Tone policing is wrong. Respectability politics is wrong. Telling victims that they shouldn’t respond with anger to someone participating in abuse apologetics (inadvertently or not) is wrong. Anyone, anyone at all, is and should be open to criticism, even vociferous criticism. When I read Captivating and watch John and Stasi go on for pages about white supremacy I’m going to call it like I see it, and I’m going to say what the fuck. Out loud. When Grace Driscoll perpetuates the extremely damaging teaching that victims should repent, I’m going to talk about it, and I’m going to be harsh.

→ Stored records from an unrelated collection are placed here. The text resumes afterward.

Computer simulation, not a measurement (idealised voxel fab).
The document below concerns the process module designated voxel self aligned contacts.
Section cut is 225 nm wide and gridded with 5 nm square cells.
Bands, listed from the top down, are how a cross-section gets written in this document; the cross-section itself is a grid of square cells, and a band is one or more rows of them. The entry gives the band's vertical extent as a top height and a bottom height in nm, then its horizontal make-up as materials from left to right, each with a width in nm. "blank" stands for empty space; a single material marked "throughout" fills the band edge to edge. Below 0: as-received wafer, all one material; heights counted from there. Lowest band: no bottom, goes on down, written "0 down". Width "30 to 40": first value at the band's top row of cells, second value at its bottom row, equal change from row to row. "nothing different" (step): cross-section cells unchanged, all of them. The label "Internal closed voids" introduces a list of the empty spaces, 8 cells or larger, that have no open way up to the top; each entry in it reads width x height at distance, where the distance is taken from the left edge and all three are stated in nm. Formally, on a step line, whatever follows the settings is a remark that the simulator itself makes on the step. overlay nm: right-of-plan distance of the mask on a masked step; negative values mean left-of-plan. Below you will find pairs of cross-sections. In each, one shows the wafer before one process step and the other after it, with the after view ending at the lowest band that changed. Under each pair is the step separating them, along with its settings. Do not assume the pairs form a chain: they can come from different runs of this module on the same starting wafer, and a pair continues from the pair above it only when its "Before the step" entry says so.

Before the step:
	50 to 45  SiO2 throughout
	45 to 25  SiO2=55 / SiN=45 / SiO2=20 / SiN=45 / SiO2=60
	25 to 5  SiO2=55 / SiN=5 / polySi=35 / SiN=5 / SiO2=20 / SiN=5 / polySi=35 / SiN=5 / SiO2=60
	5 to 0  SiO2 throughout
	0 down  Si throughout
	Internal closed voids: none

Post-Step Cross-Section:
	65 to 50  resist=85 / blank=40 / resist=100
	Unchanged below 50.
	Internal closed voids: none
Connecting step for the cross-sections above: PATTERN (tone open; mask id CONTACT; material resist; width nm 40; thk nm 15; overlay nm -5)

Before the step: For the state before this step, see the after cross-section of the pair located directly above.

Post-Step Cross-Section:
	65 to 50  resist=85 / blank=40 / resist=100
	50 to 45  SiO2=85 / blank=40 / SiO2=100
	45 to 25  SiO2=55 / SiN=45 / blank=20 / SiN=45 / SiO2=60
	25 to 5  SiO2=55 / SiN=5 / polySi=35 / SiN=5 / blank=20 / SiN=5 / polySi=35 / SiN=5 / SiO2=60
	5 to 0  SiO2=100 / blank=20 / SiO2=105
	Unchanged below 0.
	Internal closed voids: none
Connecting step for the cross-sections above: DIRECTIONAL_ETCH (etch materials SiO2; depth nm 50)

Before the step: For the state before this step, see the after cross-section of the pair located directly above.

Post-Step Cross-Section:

When Matthew Paul Turner uses a gendered slur to complain about criticism, I’m going to say “hey, not cool,” no matter how much I appreciate the past work he’s done for people like one of my closest friends. When Rachel Held Evans repeats the same tired lines abuse victims have been hearing for centuries, I’m also going to point out that it’s not ok.
I’ve been on the receiving end of some pretty pointed criticism. I do my best to always listen to it, even if I have to walk away and leave it for a bit. Eventually I always come back and ask myself is this criticism valid? Where do I think they have a point? If what they’ve said makes sense to me, I do my best to incorporate it and move on. Some criticism has radically changed the way I do things on here. Some criticism has helped only in that it helps me avoid certain pot holes in the future– like writing “I know, not all men” ad nauseum when I talk about rape, no matter how ridiculous I think it is to include it.
There are some writers online who disagree with the way I do things, with the way I express myself and my opinions. I’m not overly concerned with being perceived as “nice,” and the whole tone of my blog is about the furthest thing that anyone would describe as “gentle.” A Sarah Bessey or Preston Yancey, I am most definitely not.
I also think it’s egregiously wrong to expect survivors to be a “well-behaved victim” or a “model survivor,” which happens sometimes. A lot of the time, our hurting is going to be messy and loud and obnoxious and I don’t fucking care if you’re ok with that or not. I have the right to stomp on things and rage, and so does anyone else. How we heal shouldn’t be policed or managed. Everyone’s journey is going to look different, and just because someone managed to recover while appearing placid and calm and tranquil doesn’t mean the person scream-sobbing is doing it wrong.
But. There is a difference between being angry and loud when you criticize someone’s actions or words and making it your mission for weeks on end to harass a person. Abuse survivors can also be bullies. Just because we’ve survived spiritual abuse, or sexual abuse, or domestic violence, does not mean that we are ourselves immune from engaging in the same behaviors that were used to control and manipulate us.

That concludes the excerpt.